Jason has these self-watering containers in the backyard where he plants tomato seedlings. The second planting season in Houston is mid-September so he cut down the old Cherokee Purple and the Sugar Lump plants that were dying away, but he saved the very tops of them that were new growth, growing out of the old. And he replanted them in the containers. Just to see what would happen.
Two weeks later they were vibrant with growth, especially one of them. The one in the blue container. I would watch it every day as the days turned more bearable and you could enjoy sitting outside again, a cool breeze occasionally interrupting the warmth. A few days later I noticed there were already yellow flowers throughout the tomato plant. This plant was unbelievable. Life was overtaking it and it was thriving. I told Jason about the flowers, but he had already seen them.
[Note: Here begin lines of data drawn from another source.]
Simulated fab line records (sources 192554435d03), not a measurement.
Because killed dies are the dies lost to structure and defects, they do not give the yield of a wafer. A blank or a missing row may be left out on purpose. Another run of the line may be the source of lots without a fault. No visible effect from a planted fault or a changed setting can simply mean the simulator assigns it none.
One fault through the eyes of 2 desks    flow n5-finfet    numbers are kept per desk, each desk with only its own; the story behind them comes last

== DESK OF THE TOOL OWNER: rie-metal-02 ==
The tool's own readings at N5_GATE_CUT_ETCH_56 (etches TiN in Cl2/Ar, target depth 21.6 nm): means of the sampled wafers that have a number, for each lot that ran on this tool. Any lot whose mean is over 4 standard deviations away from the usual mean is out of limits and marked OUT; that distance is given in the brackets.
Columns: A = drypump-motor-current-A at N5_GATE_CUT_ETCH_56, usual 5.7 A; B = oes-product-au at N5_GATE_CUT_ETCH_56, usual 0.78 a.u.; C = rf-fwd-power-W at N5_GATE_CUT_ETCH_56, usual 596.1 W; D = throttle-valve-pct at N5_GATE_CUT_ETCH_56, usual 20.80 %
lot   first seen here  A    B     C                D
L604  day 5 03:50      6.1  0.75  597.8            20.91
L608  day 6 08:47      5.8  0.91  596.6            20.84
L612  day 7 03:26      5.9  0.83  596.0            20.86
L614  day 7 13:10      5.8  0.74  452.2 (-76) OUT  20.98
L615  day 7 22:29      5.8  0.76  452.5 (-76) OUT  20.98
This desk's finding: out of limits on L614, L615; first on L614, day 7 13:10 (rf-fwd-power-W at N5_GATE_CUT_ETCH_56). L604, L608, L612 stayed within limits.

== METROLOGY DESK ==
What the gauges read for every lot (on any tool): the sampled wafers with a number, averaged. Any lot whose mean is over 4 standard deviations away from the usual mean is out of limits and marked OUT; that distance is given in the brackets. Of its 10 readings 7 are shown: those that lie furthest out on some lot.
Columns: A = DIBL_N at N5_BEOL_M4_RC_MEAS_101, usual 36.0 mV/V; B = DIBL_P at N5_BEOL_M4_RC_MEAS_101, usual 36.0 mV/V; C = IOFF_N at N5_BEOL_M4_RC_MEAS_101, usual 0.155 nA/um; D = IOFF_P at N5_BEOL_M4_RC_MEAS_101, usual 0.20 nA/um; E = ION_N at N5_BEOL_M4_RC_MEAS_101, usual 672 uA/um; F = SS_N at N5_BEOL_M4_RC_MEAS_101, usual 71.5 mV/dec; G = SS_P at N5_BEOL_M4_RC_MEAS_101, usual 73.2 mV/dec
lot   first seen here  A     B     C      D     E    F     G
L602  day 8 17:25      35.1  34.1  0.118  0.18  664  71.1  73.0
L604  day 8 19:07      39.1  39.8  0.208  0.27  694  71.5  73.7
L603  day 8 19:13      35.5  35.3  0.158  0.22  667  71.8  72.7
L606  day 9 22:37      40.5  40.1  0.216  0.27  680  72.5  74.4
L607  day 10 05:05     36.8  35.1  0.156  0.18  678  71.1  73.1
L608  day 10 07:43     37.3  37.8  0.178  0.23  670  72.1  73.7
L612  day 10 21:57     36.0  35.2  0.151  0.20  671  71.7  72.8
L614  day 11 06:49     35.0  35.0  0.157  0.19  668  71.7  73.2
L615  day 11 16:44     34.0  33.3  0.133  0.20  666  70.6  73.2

“Wait. What are you doing?” I asked in horror. He was pinching the flowers off one by one. The flowers that would turn into fruit.
He smiled at me and said, “This plant’s not ready for fruit yet. If I don’t prune it, all the energy will go towards fruit and then the growth of the plant will become stunted. The energy needs to go to the roots. Let it build up the plant. Then it will be ready after a while to produce fruit. A lot of fruit.”
My frown slowly turned upward as the truth of the farmer’s words hit me. Pruning to be more fruitful. Where had I heard that before?
I remember having a phone conversation with my dear friend Ruth several years ago. I was in the kitchen on my cell phone amid dirty sippy cups and sticky countertops, stealing a bit of time away during a baby’s nap. And I was relaying to her my earnest desire to serve the Lord in ministry. How it seemed like all of my Bible college friends were just passing us by and doing incredible things for God. And here I was, a Carpenter’s wife having a kid every two years. Not that I discounted the ministry of motherhood. I just sensed there was more that I was made for. This calling of a life of being poured out doing something big.
“Maybe you’re not ready yet,” Ruth said to me.
I had opened my mouth, but couldn’t say anything to that. I had sometimes feared that I had missed God’s call upon my life. But the thought of not being ready for the call was something entirely different than missing it all together. I thought I was ready. Why wouldn’t I be? I’ve been to Bible school, grew up on the mission field, loved Jesus for as long as I can remember. Not ready yet? But then did I really have the right to determine my own readiness?
A month later I look at that same, pruned Sugar Lump tomato plant in the blue container. And it towers over the other plants in the Autumn garden. And it is heavy as can be with abundant fruit.